1. 17

    1. 4

      Well, good question. It comes from the sha1 of the content. If you take the zlib compressed data and pipe it through sha1sum, you get the filename.

      Interesting to note: This is still SHA1 by default, even if your git installation is up to date [1]. I was confused because I believed that the SHA256 transition already happened, but you do have to explicitly enable it when creating the repository, with git init --object-format=sha256.

      [1] https://git-scm.com/docs/git-init#Documentation/git-init.txt---object-formatltformatgt

      1. 10

        Last time I checked server side support in major forges (Github, Gitlab) of sha256 repositories was basically non-existent (as in: you can’t push this kind of repo there).

        That’s a really sad state of affairs. It seems that the collision detection variant of sha1 was considered by them “good enough”. (Or maybe someone has better/more recent info on that subject, if so, please share)

        1. 2

          From what I understand, between SHA1 and SHA2, the tradeoff is speed (former being faster). Now the way git uses SHA1 (for purely hashing/fingerprinting purpose), SHA1 is “good enough” and collisions are not going to break any security guarantee (no collision resistance is required). On the other hand, using SHA1 for offering a security guarantee, say, digital signatures or authentication schemes, is problematic, which is where the world has moved to SHA2.

          Maybe that is the reason SHA1 is still the default in git, since it is “good enough”, and not security guarantees are necessary.

          1. 6

            But git does use SHA1 for security guarantees, in particular for digital signatures over tags and commits. And a SHA1 collision would also break the guarantee that a git hash identifies a unique commit and all its history.

            Part of the reason there is a lack of urgency in moving git to SHA2 is because git does not use pure SHA1: instead it has extra checks to ensure objects do not tickle SHA1 in a way that can lead to collisions. It also helps that git’s object format is not very malleable, so it would be very difficult to create a collision (unlike PDF).

          2. 4

            Maybe that is the reason SHA1 is still the default in git, since it is “good enough”, and not security guarantees are necessary.
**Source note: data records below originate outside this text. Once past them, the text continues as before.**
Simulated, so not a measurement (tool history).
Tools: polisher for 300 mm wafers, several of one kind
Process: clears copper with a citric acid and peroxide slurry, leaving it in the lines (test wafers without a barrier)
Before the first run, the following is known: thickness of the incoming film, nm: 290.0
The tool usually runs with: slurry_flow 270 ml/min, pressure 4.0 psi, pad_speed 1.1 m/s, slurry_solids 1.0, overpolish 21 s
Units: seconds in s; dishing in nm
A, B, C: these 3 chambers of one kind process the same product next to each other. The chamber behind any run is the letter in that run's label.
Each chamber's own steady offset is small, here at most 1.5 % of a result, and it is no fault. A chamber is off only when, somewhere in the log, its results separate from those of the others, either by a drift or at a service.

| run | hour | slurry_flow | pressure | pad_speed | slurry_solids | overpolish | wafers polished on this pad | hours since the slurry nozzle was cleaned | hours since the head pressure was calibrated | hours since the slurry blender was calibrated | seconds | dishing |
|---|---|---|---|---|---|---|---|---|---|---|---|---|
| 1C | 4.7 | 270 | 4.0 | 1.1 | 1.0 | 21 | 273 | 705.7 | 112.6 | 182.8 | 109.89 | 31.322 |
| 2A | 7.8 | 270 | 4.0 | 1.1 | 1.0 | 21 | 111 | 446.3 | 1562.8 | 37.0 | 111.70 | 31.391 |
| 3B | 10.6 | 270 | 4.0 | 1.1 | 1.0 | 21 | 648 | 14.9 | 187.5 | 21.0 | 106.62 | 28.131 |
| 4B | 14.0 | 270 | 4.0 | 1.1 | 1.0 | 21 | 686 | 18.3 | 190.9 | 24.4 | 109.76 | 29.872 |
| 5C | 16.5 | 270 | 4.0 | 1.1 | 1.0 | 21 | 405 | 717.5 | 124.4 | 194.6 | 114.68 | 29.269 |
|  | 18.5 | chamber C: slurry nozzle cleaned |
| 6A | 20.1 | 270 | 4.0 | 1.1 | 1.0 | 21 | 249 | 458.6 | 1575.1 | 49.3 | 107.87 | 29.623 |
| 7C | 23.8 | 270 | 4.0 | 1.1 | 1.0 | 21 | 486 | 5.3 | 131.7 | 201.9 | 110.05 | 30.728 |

            Sadly this means that if you sign a git commit or a tag then even if the signature algorithm may be stronger than SHA1 the entire thing is still offers only SHA1 guarantees since the signature is over text with SHA1 based references (parent commit, tree etc).

            I’m no cryptographer but there are supply chain security tools which use these signatures (such as sq git) and it may be problematic for them.

    2. 1

      Cool post, combined with https://articles.foletta.org/post/git-under-the-hood/, it makes for a formidable pair to understand “git under the hood”.

    3. 1

      Nice! We do something similar in our Git lecture notes and slides for ISDT.